It’s no longer good nor acceptable to repeat the various facets of Arab problems or study the phases of their transformation. This is because there’s simply nothing new to inform readers of, and there is also nothing which may bring hope, let alone a breakthrough.

Some frustrating cases exemplify what I mean for which I shall provide solutions, but they might appear as wishful thinking. Let’s begin with Libya. Towards the end of 2017, we were trying to be optimistic about the new approach, which the then-new international envoy Ghassan Salame had developed. The veteran politician and diplomat believed that the best option was to hold elections and draft a constitution. The French were excited about the proposition and had gathered several parties in Paris to meet in this regard. However, the controlling militias who fear elections intensified the unrest. Instead of trying to find a solution, they left Paris and headed towards Italy which had lost hope in a comprehensive solution and headed in the direction of sealing contracts with militias to prevent migration towards its shores. Italy thought France was chasing a mirage!

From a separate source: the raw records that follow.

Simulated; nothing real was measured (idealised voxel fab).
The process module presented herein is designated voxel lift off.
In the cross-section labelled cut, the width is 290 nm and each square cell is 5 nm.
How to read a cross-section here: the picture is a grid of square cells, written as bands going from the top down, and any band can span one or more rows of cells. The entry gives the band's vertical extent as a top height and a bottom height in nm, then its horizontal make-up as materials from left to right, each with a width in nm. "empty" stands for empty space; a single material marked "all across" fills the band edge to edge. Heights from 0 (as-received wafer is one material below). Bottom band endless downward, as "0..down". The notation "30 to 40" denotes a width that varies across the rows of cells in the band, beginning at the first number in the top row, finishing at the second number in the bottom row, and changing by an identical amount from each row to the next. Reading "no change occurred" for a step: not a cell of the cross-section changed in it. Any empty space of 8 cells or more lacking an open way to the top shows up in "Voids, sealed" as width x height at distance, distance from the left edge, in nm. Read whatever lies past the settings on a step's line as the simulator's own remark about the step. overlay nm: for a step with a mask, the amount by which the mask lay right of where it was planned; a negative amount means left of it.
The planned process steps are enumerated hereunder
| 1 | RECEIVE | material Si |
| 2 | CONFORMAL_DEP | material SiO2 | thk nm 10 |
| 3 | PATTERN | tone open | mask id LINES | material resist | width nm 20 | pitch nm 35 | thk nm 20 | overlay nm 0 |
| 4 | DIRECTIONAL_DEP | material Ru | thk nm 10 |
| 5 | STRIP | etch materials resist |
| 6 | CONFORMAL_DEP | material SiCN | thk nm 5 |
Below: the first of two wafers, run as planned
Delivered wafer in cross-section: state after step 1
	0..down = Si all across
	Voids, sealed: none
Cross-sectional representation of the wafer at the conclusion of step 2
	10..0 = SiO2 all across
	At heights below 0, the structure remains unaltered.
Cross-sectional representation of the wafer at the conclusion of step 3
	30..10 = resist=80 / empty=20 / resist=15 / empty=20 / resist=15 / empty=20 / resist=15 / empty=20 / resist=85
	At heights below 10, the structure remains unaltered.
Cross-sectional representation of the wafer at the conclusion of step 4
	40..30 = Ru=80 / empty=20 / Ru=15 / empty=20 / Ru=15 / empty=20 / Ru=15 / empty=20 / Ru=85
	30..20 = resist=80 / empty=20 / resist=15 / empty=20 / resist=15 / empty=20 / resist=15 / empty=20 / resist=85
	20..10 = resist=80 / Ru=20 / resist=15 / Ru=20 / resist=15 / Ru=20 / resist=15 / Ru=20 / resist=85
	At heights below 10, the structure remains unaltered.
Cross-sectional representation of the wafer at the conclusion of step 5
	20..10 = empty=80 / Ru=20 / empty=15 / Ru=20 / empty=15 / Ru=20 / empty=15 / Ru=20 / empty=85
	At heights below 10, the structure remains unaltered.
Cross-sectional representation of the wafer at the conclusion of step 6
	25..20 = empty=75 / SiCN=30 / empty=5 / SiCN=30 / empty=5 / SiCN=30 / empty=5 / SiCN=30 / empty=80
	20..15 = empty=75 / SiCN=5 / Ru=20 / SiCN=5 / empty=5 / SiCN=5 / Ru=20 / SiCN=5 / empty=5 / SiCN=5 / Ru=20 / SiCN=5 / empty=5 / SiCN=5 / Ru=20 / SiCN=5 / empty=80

Salame still hopes to hold elections in April, but observers believe this is simply impossible. So what can be done? All militias must be eliminated and the UN must condemn Turkey for supplying Libya with arms. But who will assume this task? The national Libyan army supported by the Egyptians and the Algerians, and if a decision is required, the Arab League can make one. The national accord government in Tripoli can support the decision or can be silent because the matter depends on the will of the militias, just as is the case in Lebanon.


Twist in the Syrian tale

By the end of this year, developments took a turn for the worst in Syria. Regarding the US decision to withdraw its troops from Syria, those who want them to stay there think that the Americans have struck some balance vis-à-vis the Russians, Iranians and Turks. I have heard a Lebanese expert say that Iranians are the biggest winners and the Israelis are the biggest losers as a result of US withdrawal. There’s no doubt that the move will benefit the Turks and harm the Kurds. However, American presence did not bother the Iranians. I personally believe that the presence of the Russians and Americans together prevented the outbreak of a major war.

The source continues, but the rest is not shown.